Is Social Security Based on the Last 3 Years of Work?

What Is the Social Security Administration?

The Social Security Administration (SSA) is an independent government agency that administers social security. It is an insurance program that consists of retirement, disability and survivor benefits. In order to qualify for these benefits most workers pay into the system through social security taxes.

The head offices of the social security agency are located in Woodlawn, Maryland and are referred to as the Central Office. There are tens of thousands of workers employed by the social security agency and it is the largest government program in the United States.

It is estimated that by the end of the 2022 fiscal year the agency will have paid out $1.2 trillion in benefits to 66 million citizens and legal residents of the United States. An additional $61 billion is expected in SSI benefits and $7.5 million to low-income individuals.

This government agency is a vital part of the country's economy and without it millions of already struggling Americans would have nothing. It is a program that many have paid into for decades in preparation for retirement and as an insurance policy against sudden disability.

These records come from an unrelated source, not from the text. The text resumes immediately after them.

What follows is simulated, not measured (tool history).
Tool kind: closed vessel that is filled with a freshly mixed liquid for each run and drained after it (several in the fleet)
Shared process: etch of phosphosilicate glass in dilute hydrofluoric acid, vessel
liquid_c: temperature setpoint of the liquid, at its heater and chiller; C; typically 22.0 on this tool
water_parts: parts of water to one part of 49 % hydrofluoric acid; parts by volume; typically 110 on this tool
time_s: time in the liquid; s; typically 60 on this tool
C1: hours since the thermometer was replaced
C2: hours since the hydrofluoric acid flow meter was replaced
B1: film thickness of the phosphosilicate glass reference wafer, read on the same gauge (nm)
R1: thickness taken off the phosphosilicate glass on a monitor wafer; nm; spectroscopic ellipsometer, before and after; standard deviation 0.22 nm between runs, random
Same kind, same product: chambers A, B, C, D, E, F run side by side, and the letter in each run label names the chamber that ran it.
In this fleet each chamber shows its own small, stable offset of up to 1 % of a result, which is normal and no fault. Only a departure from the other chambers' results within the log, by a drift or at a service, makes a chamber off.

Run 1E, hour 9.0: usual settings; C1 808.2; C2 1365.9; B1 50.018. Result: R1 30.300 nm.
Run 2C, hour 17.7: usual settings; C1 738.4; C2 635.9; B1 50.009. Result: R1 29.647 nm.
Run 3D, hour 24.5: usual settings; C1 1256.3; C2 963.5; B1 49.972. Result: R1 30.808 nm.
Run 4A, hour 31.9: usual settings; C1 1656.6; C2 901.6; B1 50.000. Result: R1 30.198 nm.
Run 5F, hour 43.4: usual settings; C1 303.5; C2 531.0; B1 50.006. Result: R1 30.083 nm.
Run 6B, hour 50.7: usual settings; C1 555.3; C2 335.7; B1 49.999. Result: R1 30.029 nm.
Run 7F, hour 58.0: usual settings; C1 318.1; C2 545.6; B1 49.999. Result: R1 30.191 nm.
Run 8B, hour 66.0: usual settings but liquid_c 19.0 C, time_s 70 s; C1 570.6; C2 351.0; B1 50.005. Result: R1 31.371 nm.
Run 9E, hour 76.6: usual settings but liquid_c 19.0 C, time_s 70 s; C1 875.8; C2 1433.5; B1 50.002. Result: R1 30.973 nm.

History of the Social Security Agency

On August 14th 1935, President Franklin D. Roosevelt signed the Social Security Act into law as part of his New Deal initiative. This led to the creation of the Social Security Board (SSB), a presidentially appointed group of three executives tasked with overseeing the social security program.

With zero budget, staff or even furniture the SSB finally obtained funding from the Federal Emergency Relief Administration. It was on October 14th 1936 that the first social security office opened its doors in Austin, Texas.

In January of 1937 social security taxes were first collected. Just a few years later the first social security check was issued to Ida Mary Fuller of Battleboro, Vermont. Ida’s check was dated January 31st 1940 and she received $22.54.

The SSB in 1939 merged with the U.S. Public Health Service, the Civilian Conservation Corp and other government agencies to become the Federal Security Agency. In 1846 under President Harry S. Truman the SSB was named the Social Security Administration SSA.

In 1953 the Federal Security Agency was dismantled and the SSA was placed under the banner of the Department of Health, Education and Welfare. Finally in 1994 President Bill Clinton made the Social Security Administration an independent body once again.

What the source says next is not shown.